Enel "astonished" by clean-coal project ruling
19 May 2011
Rome – Enel has expressed “astonishment” at a ruling voiding an Italian environment ministry approval for a project to convert its oil-fired Porto Tolle power plant to clean coal.
According to Enel, the decision by Italy’s Council of State threatens a project of great importance for the security of the country’s energy supplies and that could reduce energy costs in the country.
Enel’s proposed Euro2.5-billion investment at Porto Tolle envisaged creating more than 3,000 jobs over the five years of construction. The plan had, however, been the target of Greenpeace protests as part of its anti-coal agenda in Europe.
According to Enel, the initiative would have made a major contribution to protecting the environment, using advanced technologies to abate emissions of flue gas and pollutants.
With construction scheduled to start by the end of this year, Enel had qualified 400 companies and held 52 tenders for some Euro1.8-billion in contracts, about 70% of the total investment.
This decision also blocks the construction of the first industrial-scale carbon dioxide capture and storage system in Europe. The plant, said Enel, would have involved the investment of Euro1 billion, and created hundreds of new jobs.

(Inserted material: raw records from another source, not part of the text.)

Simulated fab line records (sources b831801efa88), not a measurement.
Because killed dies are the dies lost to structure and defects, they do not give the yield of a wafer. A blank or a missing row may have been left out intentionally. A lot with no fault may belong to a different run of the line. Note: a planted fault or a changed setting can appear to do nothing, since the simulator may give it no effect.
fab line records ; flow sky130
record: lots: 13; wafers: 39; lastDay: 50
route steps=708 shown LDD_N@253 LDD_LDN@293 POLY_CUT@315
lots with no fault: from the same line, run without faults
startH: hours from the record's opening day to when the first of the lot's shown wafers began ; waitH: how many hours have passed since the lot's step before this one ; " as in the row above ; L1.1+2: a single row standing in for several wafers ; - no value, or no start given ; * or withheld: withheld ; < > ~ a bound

Porto Tolle was one of six CCS demostration projects awarded funding under the European Commission’s Euro1-billion EEPR ( European Energy Programme for Recovery) fund. The other projects are at: Belchatow (Poland); Compostilla, Spain (also Enel)); Hatfield, UK; Jänschwalde, Germany; and Rotterdam, The Netherlands.
“In compliance with the law, Enel intends to safeguard its interests and the work of so many people and companies,” the group said. “Accordingly, we will be assessing what steps need to be taken in order to put the Porto Tolle project and those at other Italian sites back on track.
“If necessary, we will reluctantly be forced to shift those investments towards other countries interconnected with Italy.”
Port Tolle CCS proposal
The Port Tolle project aims to demonstrate the entire carbon capture-transport-injection chain. It includes a facility for post-combustion capture - recently inaugurated in Brindisi - with a capacity of 10,000 cubic metres per hour of treated gases. This industrial-scale plant will treat flue gases corresponding to 250 MW electrical output, producing 1 million tons of CO2 per year.
Also in Brindisi a liquefaction cryogenic storage system and a test pipeline for carbon transport will be installed. This way, the captured CO2 will be compressed to a liquid state and then transported to the storage site.
The latter is to be near Piacenza, following an agreement between Enel and Eni, which provides for the secure injection of part of the carbon dioxide captured at Brindisi in the Stogit exhausted gas field at Cortemaggiore.
The efficiency of geological storage depends on a combination of physical and geochemical trapping mechanisms. In fact, the CO2 is trapped below a thick layer that cannot be permeated by gases (and therefore by carbon dioxide) and that, over time, tends to dissolve in the existing fluids and to turn into solid minerals.
Different carbon storage techniques include oil and exhausted gas fields (Enhanced Oil / Gas Recovery); oil and natural gas extraction fields (Enhanced Gas Recovery) coal beds that cannot be used for extraction (Enhanced Coal Bed Recovery - ECBM), and finally, saline aquifers, both on and offshore.
Enel plans to use deep saline aquifers for final storage, since Italy has a significant potential for this type of storage. In order to perform a detailed assessment of the potential around the Porto Tolle demonstration site, experimental studies are underway to select saline aquifers within 200km from the plant, with basins having a depth between 800 and 2000 metres.
These studies are being conducted jointly with Italian geophysical research institutes (including OGS, INGV and ERSE).